NASA has given SpaceX the green light to transport four astronauts to the International Space Station (ISS) next week after completing a formal Flight Readiness Review. Liftoff will take place as planned on April 22nd at 6:11 AM ET at the Kennedy Space Center in Florida.
The upcoming Crew Dragon launch notably marks a couple of firsts for Elon Musk’s space venture. Not only is it the first crew flight using a recycled Falcon and Dragon craft, according to Phys.org, but it’s also the first with two international partners. The Falcon 9 rocket features the same first stage that launched astronauts to the ISS back in November, while the capsule (named Endeavour) carried NASA’s Robert Behnken and Douglas Hurley to and from the space station last Spring.
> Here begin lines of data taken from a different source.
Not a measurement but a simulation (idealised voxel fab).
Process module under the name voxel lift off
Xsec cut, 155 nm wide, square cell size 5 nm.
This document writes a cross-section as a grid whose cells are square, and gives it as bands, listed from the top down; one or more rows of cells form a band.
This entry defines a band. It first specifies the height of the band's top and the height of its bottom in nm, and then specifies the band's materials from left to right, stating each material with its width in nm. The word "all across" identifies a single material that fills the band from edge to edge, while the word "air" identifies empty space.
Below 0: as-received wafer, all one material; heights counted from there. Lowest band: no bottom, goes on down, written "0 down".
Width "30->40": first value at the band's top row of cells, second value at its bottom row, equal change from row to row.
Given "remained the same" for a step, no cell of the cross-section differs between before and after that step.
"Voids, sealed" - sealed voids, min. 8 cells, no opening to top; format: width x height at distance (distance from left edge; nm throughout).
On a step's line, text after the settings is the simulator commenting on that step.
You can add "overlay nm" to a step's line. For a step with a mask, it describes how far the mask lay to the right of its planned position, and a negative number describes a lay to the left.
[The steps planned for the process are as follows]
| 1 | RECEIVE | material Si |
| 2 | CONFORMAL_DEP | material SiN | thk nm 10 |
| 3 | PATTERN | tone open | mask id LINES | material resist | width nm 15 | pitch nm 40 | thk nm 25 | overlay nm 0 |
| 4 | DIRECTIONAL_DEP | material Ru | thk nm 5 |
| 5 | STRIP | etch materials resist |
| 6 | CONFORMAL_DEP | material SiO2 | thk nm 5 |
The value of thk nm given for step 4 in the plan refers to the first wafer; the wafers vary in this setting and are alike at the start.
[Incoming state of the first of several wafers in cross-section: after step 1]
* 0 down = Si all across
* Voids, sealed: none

Both are reusable and form part of the larger SpaceX line-up of spacecraft. The Falcon 9 is a two-stage rocket that’s designed to carry payloads and crewed spacecraft into orbit. It features the same Merlin engine as the larger Falcon Heavy and has been used in a total of 122 launches. Whereas, the Dragon is a capsule equipped with 16 Draco thrusters for maneuvers in orbit and several parachutes for reentry and landing.
This time, the mission astronauts include Shane Kimbrough and Megan McArthur, along with Japan Aerospace Exploration Agency’s Akihiko Hoshide and the European Space Agency’s Thomas Pesquet. They will spend six months aboard the ISS and replace the four Crew-1 members that are returning home.
All that remains is to fix a minor issue ahead of the targeted launch. SpaceX VP Bill Gerstenmaier said the company noticed that slightly more liquid oxygen propellant was being pumped into first stage tanks than they had realized. Engineers are currently making sure that the disparity does not pose any safety hazards. If the issue is resolved as planned, astronauts should blast off on schedule and dock at the station on the morning of April 23rd. You’ll be able to watch the launch live on NASA TV.